Moody’s terms mini-budget positive for export sectors

But sees greater risk of fiscal slippage in absence of additional revenue-raising measures

Salman Siddiqui February 01, 2019

KARACHI: Moody’s - one of three big global credit rating agencies - has termed the Pakistan Tehreek-e-Insaf (PTI) government’s second mini-budget positive for manufacturing and export-oriented sectors, which will lend much-needed support to enhancing the country’s foreign income and curb the current account deficit (CAD).

The US-based rating agency, however, stated that new budgetary measures weakened the government’s income generation side as tax incentives awarded to industries and the agriculture sector further toughened the challenge of achieving the tax revenue collection target of Rs4.398 trillion. Accordingly, the budget deficit is expected to remain high.
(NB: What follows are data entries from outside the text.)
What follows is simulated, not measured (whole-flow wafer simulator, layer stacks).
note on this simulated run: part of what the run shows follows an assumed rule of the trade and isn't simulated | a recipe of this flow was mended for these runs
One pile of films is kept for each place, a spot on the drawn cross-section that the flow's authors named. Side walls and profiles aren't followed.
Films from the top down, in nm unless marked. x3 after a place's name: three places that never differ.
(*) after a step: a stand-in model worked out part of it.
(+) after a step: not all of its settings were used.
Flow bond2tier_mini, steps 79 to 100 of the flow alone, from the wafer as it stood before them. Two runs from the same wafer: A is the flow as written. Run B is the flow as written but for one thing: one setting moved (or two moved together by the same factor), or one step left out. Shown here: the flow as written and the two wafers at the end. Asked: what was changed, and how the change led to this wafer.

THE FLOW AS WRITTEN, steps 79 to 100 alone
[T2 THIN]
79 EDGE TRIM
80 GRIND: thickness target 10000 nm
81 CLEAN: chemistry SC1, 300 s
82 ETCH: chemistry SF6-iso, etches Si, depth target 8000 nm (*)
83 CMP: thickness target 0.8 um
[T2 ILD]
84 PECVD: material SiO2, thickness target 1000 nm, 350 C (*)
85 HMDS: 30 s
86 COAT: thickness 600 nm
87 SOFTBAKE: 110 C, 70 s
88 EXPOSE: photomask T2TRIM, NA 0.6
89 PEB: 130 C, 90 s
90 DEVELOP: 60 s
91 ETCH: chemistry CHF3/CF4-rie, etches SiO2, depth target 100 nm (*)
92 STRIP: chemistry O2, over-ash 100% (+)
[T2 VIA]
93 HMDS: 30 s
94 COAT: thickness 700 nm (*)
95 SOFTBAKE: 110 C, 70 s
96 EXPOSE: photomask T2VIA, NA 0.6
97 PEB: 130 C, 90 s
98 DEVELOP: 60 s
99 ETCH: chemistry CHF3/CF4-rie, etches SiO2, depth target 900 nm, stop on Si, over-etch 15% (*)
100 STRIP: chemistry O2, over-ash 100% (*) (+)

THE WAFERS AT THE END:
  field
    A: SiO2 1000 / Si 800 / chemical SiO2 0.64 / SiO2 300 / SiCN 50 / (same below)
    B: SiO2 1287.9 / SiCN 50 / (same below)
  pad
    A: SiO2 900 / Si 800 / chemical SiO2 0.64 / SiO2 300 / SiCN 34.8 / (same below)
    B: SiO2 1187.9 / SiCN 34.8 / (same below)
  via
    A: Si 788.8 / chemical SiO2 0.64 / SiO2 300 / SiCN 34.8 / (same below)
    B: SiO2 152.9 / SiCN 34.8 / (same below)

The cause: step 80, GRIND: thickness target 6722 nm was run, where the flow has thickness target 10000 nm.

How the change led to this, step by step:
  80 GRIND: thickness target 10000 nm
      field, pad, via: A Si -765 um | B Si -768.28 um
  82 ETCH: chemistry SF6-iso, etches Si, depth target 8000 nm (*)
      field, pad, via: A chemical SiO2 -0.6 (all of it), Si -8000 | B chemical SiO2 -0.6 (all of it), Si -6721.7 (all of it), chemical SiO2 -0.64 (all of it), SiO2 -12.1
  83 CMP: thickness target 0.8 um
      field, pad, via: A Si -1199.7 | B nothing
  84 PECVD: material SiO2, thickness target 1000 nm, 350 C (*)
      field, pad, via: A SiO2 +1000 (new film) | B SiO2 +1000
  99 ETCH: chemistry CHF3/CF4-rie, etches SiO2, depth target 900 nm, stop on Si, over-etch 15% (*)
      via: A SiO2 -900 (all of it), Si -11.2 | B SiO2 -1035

“While the mini-budget will bolster the export sector, there is a greater risk of fiscal slippage and slower fiscal consolidation in the absence of additional revenue-raising measures,” the rating agency said on Thursday in a commentary on the second mini-budget which Finance Minister Asad Umar presented last week.

Last year in June, the agency downgraded Pakistan’s credit rating to ‘B3 negative’ from ‘stable’ after it found that the country’s foreign currency reserves were insufficient to pay back foreign debt.

The latest commentary suggested that foreign currency reserves were inclined to improve, which might lead the credit rating body to consider revising upwards the country’s credit rating going forward.  The agency, however, failed to provide any statement on the future credit rating of the country.

“Specific measures taken in the latest mini-budget include reduction in import customs duties on essential raw material and machinery, abolition of tax on retained earnings and incentives for the agriculture sector, which accounts for around 20% of the country’s exports,” it said.

If effective, the new budgetary measures will aid Pakistan’s manufacturing sector, fostering export and import substitution, and help narrow the current account deficit. However, in the absence of new spending cuts or revenue-raising measures, these steps will keep Pakistan’s budget deficit wider for longer, potentially eroding the credibility of government efforts to achieve fiscal consolidation.

Pakistan’s revenue base was a slim 15.4% of GDP in fiscal year 2018, which ended on June 30, 2018.

The government presented limited revenue-raising measures, primarily taxes on large vehicles and high-end mobile phones. “As a result, the mini-budget places greater weight on improvement in tax administration and spending restraint for the government to meet its deficit target of 5.1% of GDP,” it said.

“We expect the deficit to widen to 6% of GDP in fiscal year 2019 because revenue growth is likely to be below government projections provided slower economic growth and new revenue-based incentives, before gradually narrowing to 5% of GDP by fiscal 2021 as the economy picks up.”

The mini-budget comes in the backdrop of low export growth in the first six months (July-December) of fiscal year 2019, despite the Pakistani rupee’s 25% decline against the US dollar since December 2017. The government was seeking to narrow the current account deficit by reducing some of the tax distortions which exporters face.

“Weak exports aside, Pakistan’s current account dynamics have been largely positive in recent months,” it pointed out. “Remittances rose by 10% year-on-year in US dollar terms in the first half of fiscal year 2019, while goods’ import slowed sharply by around 3% year-on-year as non-fuel goods import contracted.”

“Although we expect the current-account deficit to narrow to 4.7% of GDP in fiscal year 2019 and to 4.2% in fiscal year 2020 from 6.1% in fiscal year 2018, it will remain sizable and wider than in 2013-16 driving Pakistan’s external financing needs.”

Foreign financing

“The government has secured $12 billion in financing from Saudi Arabia and the United Arab Emirates - in each case amounting to $6 billion and divided equally between deposits and deferred oil payments - which is likely to largely cover the country’s net financing needs for fiscal 2019,” Moody’s Investors Service said.

However, a net financing gap beyond fiscal 2019 remains because of the still sizable current account deficit, it said.

Pakistan remains in negotiations with the International Monetary Fund (IMF) over a new programme, which will provide a stable additional source of external financing as well as technical support and assistance on macroeconomic rebalancing and structural reform policies.

Published in The Express Tribune, February 1st, 2019.